Donald Trump's first campaign rallies since the start of his criminal hush money trial in New York barely mentioned the reason for his absence from the campaign trail.

But in lengthy speeches in Waukesha, Wis., and Freeland, Mich., Wednesday, Trump continued to escalate his rhetoric around what a second term would look like — and the consequences he foresees if he doesn't win.

Trump echoed comments he made in a TIME Magazine interview that published earlier this week outlining an aggressive take on the presidency, including a push to revive the authority to withhold congressionally appropriated funds and give police further immunity from prosecution to crack down on immigrants and perceived crime hotspots.

Many of his signature proposals and policies mentioned frequently at campaign events were on display: increased oil drilling, a rollback of President Joe Biden's economic policies, including the Inflation Reduction Act and a massive bipartisan infrastructure bill; and the false claim that the 2020 election was stolen.

He also mentioned recent protests roiling college campuses around Israel's military action in Gaza in response to an Oct. 7 attack on the country by Hamas.

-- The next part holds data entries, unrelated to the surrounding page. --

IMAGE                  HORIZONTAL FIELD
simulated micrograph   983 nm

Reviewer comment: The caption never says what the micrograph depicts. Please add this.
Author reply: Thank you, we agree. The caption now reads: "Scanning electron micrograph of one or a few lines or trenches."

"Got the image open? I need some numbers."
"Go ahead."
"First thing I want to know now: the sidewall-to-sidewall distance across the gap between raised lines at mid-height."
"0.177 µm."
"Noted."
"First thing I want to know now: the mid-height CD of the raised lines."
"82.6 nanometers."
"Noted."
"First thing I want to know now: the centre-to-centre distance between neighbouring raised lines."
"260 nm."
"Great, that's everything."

He called on those schools to "vanquish the radicals and take back our campuses for all of the normal students" while making inflammatory remarks about refugees from the conflict as part of his hardline immigration views.

In his Wisconsin speech, Trump implied Palestinian refugees resettled in the U.S. would bring "jihad" and warned of an "Oct. 7-style attack" as he reiterated his proposal to enact a travel ban from majority-Muslim countries and vowed to oversee "the largest deportation in the history of our country."